The NFL and NCAA are two separate entities when it comes to football in America. The NFL realizes the value of having an elite “minor league” system that doesn’t cost anything for NFL teams, while the NCAA realizes it has the value of saying “wait 3 or 4 years” before you get paid to these unpaid workers.
But in the wake of the Aaron Hernandez pending murder trial and the NFL once again under the national spotlight for the wrong reasons, Rodger Goodell leaked an idea where the NFL and NCAA will have an unique union that impacts the NFL Draft process. Bruce Feldman of CBS Sports reported that the NFL is considering banning prospects from the NFL Combine if they are academically ineligible.
And while the massive public outcry of negative support towards this idea has been made clear throughout the twitter-sphere, it’s an idea that isn’t completely ridiculous. Though it may not be the right way to go about it and mainly used as a PR move, the NFL needs to put a premium on high character. And this may be the first sign that they are serious about doing so.
First off, let’s make it known that pity should not be had for many of these prospects as they approach the NFL Combine. Many of these college seniors and juniors are not taking substantially difficult classes, as their intention isn’t entirely to graduate as it is to make the NFL. With the resources that Division I players have in terms of tutors, free books, designated study times, and more. Not passing classes as the college level isn’t a testament necessarily of a lack of intelligence (rarely), but a lack of drive, motivation, and maturity.

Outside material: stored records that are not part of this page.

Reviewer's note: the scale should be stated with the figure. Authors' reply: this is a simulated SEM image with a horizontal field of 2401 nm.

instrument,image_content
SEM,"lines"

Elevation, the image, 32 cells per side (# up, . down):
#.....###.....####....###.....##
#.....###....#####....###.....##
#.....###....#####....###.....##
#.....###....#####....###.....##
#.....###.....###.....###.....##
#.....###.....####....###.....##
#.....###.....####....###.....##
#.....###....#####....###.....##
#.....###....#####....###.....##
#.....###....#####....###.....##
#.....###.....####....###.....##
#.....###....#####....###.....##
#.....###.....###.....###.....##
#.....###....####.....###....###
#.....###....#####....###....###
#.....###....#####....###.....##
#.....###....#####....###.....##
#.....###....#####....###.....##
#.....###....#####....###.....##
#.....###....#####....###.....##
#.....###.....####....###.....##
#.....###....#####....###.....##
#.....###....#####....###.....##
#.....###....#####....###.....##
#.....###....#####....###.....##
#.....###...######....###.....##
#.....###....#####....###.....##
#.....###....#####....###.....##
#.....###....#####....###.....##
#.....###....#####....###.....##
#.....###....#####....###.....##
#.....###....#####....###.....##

As Feldman points out in his article, a “sizeable group of players would not have been invited” to Indianapolis last year if this rule had been in place. If those players had not been invited, it would have brought too much traffic to lesser Pro Days, a less-sleek format for NFL teams to interview these top prospects, and actually less worth-while answers to the questions about maturity (and academics) team’s hope to get at the NFL Combine.
The NFL Combine is more about meeting, interacting, and poking at these players than how they do in compression shirts and shorts. The NFL Combine isn’t the resume submitting time of the job cycle like those who watch on TV think it is. It’s the interview process. Teams have these prospects’ resumes and have studied them. They are looking to learn about the player themselves, how they interact with pressure around them, if they can handle the profession, and if the team wants to deal with them on a daily basis. Just like the Wonderlic test isn’t the end all, be all for judging players’ intelligence, neither should a GPA, especially if it excludes a player from explaining themselves.
The NFL’s reasoning for potentially using academic standing as a reason to not be invited to Indianapolis isn’t the best of ideas, but their heart may be in the right place. Teaching these young players to be “pros” isn’t an easy task. By the time some of these players hit their junior year, they are already corrupted by money and power to a point that the NFL is unlikely to fix. Some of that comes from a poor NCAA system. But some of that can be corrected by forcing players to take college a bit more seriously.
As I said earlier, academics in college for these Division 1 NFL hopefuls is less about book smarts and high IQ and more about focus, motivation, and maturity. It’s a key question evaluators will ask about when they meet with these prospects because poor IQ and GPA scores can generally reflect poor maturity understanding.
The NFL can’t go into the NCAA and fix their problems with student-athletes, but restricting prospects access to major NFL “interview events” may be one of the few ways that NFL teams can force student-athletes to “grow up” in some way. The NFL doesn’t have an “arrest problem”, despite what some in the media belief, but it certainly can do more for their young players.
The NFL shouldn’t ban prospects from the NFL Combine for their academic standing for the 2014 NFL Draft. But in the future, as long as the players entering college knew what was expected, I wouldn’t be opposed to it in the next 2-3 years.
The NFL needs to constantly be ahead of the curve. The NFL has already enacted punishments to teams with multiple off-the-field offenders. The next step is to nip maturity issues in the bud before these potential future offenders get their NFL contracts. I applaud the NFL for considering a drastic step, but the timing isn’t right. But this may be a wake-up call for all 2013-2014 seniors and juniors and those in the future to take college seriously. And that certainly isn’t a negative for the football community.